[RFC]: Integrate USP (Ulysses + Ring Attention) for Context Parallelism in SpecForge
1. Motivation
Training 16k-length sequences currently causes OOM errors https://github.com/sgl-project/SpecForge/issues/112. To support 100k+ sequences, we need efficient context parallelism (CP). Per https://arxiv.org/abs/2405.07719, USP (Ulysses + Ring Attention) outperforms standalone approaches, making it our top choice.
2. Proposal
Integrate USP into SpecForge. This hybrid approach combines: Ulysses: Offers better performance Ring Attention: Enables support for longer sequence lengths
3. Expected Benefits
Enable 100k+ sequence training without OOM Maintain computational efficiency Preserve model accuracy at scale
Any progress on this feature?
Any progress on this feature?
In progress. Expected to be completed around next Wednesday. Will first finish the SDPA version. The official nightly build of FlexAttention is already available, and will integrate it later.
Sure, awesome.
Any progress on this feature?
In progress. Expected to be completed around next Wednesday. Will first finish the SDPA version. The official nightly build of FlexAttention is already available, and will integrate it later.
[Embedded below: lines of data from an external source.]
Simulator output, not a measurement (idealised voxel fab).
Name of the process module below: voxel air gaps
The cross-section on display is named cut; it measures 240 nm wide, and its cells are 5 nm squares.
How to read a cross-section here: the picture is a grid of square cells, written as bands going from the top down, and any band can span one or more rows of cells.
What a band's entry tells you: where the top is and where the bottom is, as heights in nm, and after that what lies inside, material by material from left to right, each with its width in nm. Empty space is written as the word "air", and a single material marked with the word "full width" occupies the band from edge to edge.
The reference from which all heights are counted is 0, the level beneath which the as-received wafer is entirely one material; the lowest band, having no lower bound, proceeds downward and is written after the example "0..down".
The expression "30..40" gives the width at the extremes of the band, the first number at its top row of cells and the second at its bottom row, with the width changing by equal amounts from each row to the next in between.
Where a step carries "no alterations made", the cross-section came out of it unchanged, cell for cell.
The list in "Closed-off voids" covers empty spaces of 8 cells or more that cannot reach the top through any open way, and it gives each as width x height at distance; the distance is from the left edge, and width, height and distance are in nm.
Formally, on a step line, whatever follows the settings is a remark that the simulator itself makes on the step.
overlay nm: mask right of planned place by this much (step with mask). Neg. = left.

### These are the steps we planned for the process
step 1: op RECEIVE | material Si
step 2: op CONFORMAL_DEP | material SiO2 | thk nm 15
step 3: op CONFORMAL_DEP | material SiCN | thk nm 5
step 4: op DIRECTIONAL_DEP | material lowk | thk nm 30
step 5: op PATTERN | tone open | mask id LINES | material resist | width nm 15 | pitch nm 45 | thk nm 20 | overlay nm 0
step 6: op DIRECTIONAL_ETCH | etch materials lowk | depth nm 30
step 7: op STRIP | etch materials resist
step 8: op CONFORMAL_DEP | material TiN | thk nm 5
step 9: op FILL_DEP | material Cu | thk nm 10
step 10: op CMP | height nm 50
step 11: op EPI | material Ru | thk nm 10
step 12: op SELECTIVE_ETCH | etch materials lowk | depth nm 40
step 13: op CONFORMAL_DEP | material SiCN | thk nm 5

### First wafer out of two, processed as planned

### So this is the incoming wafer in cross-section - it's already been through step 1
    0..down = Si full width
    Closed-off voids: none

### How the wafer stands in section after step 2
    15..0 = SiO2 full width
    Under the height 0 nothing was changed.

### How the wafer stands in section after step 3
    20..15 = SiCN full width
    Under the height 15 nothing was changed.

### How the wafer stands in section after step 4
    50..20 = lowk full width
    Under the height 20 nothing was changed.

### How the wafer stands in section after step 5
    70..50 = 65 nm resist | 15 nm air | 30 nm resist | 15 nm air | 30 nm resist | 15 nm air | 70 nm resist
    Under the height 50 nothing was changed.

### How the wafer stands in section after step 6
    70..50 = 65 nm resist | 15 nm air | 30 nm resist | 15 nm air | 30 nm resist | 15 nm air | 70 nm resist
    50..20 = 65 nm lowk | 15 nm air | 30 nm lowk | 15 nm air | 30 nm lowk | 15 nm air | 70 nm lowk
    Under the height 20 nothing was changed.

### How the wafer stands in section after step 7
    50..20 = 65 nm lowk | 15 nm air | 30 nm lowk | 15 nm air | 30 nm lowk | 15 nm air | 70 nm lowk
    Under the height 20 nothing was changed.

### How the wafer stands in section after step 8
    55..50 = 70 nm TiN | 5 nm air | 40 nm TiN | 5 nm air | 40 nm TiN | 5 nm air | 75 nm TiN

Hello, I'd like to know how your development is going? If there's any progress, we'd be happy to collaborate on the development.
https://github.com/sgl-project/SpecForge/pull/363 @jiapingW
Hi, the feature is mostly done. There was a drop in performance after the merge, but I've traced it back to an issue with the LR scheduler and will fix it later.
If you're in a hurry, feel free to try the PR above. It's stable for offline use, though the online implementation still lacks the hidden state TP-to-SP mapping.
Great, I'll test its memory optimization effect in the next couple of days.
I test use the following command on 4 X H20GPUs.
# CUDA_VISIBLE_DEVICES=4,5,6,7 torchrun \
# --nproc_per_node 4 \
# --standalone \
# scripts/train_eagle3.py \
# --target-model-path Qwen/Qwen2.5-7B \
# --draft-model-config $ROOT_DIR/configs/qwen2.5-7b-eagle3.json \
# --train-data-path /disk3/wjp/datasets/1w.jsonl \
# --train-hidden-states-path $HIDDEN_STATE_PATH \
# --output-dir $ROOT_DIR/outputs/1w_usp \
# --num-epochs 4 \
# --tp-size 1 \
# --learning-rate 1e-4 \
# --attention-backend usp \
# --sp-ulysses-size 2 \
# --sp-ring-size 2 \
# --max-length 16384 \
# --chat-template qwen \
# --cache-dir $ROOT_DIR/cache \
# --report tensorboard
The result was that the single GPU's video memory usage was over 90GB, while my single GPU using only DP used only 50GB.
、
I test use the following command on 4 X H20GPUs.
# CUDA_VISIBLE_DEVICES=4,5,6,7 torchrun \ # --nproc_per_node 4 \ # --standalone \ # scripts/train_eagle3.py \ # --target-model-path Qwen/Qwen2.5-7B \ # --draft-model-config $ROOT_DIR/configs/qwen2.5-7b-eagle3.json \ # --train-data-path /disk3/wjp/datasets/1w.jsonl \ # --train-hidden-states-path $HIDDEN_STATE_PATH \ # --output-dir $ROOT_DIR/outputs/1w_usp \ # --num-epochs 4 \ # --tp-size 1 \ # --learning-rate 1e-4 \ # --attention-backend usp \ # --sp-ulysses-size 2 \ # --sp-ring-size 2 \ # --max-length 16384 \ # --chat-template qwen \ # --cache-dir $ROOT_DIR/cache \ # --report tensorboardThe result was that the single GPU's video memory usage was over 90GB, while my single GPU using only DP used only 50GB.
Currently, FlexAttention isn’t supported yet, so SDPA uses more memory. We'll add FlexAttention support later.
If you test with DP, you can check memory usage with --attention-backend sdpa.
For 16K length, we've tested and confirmed --sp_ulysses_size 2 --sp_ring_size 4 runs successfully.
Great. I use --sp_ulysses_size 2 --sp_ring_size 4 that will use 58G VRAM per GPU which use less VRAM than origin sdpa.